New York Times bestselling author Beatriz Williams recreates the New York City of A Certain Age in this deliciously spicy adventure that mixes past and present and centers on a Jazz Age love triangle involving a rugged Prohibition agent, a saucy redheaded flapper, and a debonair Princetonian from a wealthy family.
When she discovers her husband cheating, Ella Hawthorne impulsively moves out of their SoHo loft and into a small apartment in an old Greenwich Village building. Her surprisingly attractive new neighbor, Hector, warns her to stay out of the basement at night. Tenants have reported strange noises after midnight—laughter, clinking glasses, jazz piano—even though the space has been empty for decades. Back in the Roaring Twenties, the place hid a speakeasy.
In 1924, Geneva “Gin” Kelly, a smart-mouthed flapper from the hills of western Maryland, is a regular at this Village hideaway known as the Christopher Club. Caught up in a raid, Gin becomes entangled with Prohibition enforcement agent Oliver Anson, who persuades her to help him catch her stepfather Duke Kelly, one of Appalachia’s most notorious bootleggers.
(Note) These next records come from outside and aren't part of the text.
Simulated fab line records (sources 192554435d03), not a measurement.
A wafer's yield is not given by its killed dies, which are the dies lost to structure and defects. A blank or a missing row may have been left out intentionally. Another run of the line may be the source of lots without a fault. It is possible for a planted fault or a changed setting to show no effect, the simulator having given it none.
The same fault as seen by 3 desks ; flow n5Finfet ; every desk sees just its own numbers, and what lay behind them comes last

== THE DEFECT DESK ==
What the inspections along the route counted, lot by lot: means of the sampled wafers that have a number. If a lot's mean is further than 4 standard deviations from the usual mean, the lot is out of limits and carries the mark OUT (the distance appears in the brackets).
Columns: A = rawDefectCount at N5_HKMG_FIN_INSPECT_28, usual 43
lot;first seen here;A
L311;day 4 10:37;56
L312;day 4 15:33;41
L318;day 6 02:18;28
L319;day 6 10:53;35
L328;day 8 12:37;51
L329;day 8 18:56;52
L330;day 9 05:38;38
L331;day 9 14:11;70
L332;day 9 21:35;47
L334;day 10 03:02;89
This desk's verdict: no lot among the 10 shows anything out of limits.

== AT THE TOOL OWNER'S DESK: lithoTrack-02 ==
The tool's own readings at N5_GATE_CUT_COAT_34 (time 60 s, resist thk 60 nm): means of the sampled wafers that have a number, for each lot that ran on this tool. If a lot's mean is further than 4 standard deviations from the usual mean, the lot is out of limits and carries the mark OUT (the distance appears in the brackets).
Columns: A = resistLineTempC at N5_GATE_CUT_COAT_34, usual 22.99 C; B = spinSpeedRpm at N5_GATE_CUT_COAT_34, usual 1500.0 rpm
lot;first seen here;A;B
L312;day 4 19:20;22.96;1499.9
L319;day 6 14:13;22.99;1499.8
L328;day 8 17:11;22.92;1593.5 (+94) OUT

Headstrong and independent, Gin is no weak-kneed fool. So how can she be falling in love with the taciturn, straight-arrow Revenue agent when she’s got Princeton boy Billy Marshall, the dashing son of society doyenne Theresa Marshall, begging to make an honest woman of her? While anything goes in the Roaring Twenties, Gin’s adventures will shake proper Manhattan society to its foundations, exposing secrets that shock even this free-spirited redhead—secrets that will echo from Park Avenue to the hollers of her Southern hometown.
As Ella discovers more about the basement speakeasy, she becomes inspired by the spirit of her exuberant predecessor, and decides to live with abandon in the wicked city too. . . .
I’m such a fan of the 1920s. If there was one time period I could go back and observe, The Roaring Twenties is my top choice. I’m also a huge fan of books exactly like THE WICKED CITY, weaving readers between past and present. I’ve read several others from Beatriz Williams and was looking forward to her next offering.
The story of Gin is quite captivating. The entire story set in the past – from flappers to bootleggers and the romances – had me on edge. I was smitten with this plot point. The one set in the present wasn’t quite as strong to me. Ella was a little harder to warm up to, and at times the storyline seemed a bit weak. I found myself itching to get back to Gin and her wild tales. I’m also seeing this is the start of a series, which is a good thing, because I was quite confused how the story ended. There was several unfinished plot points that left me curious, but overall I quite liked this book and would read more from these characters.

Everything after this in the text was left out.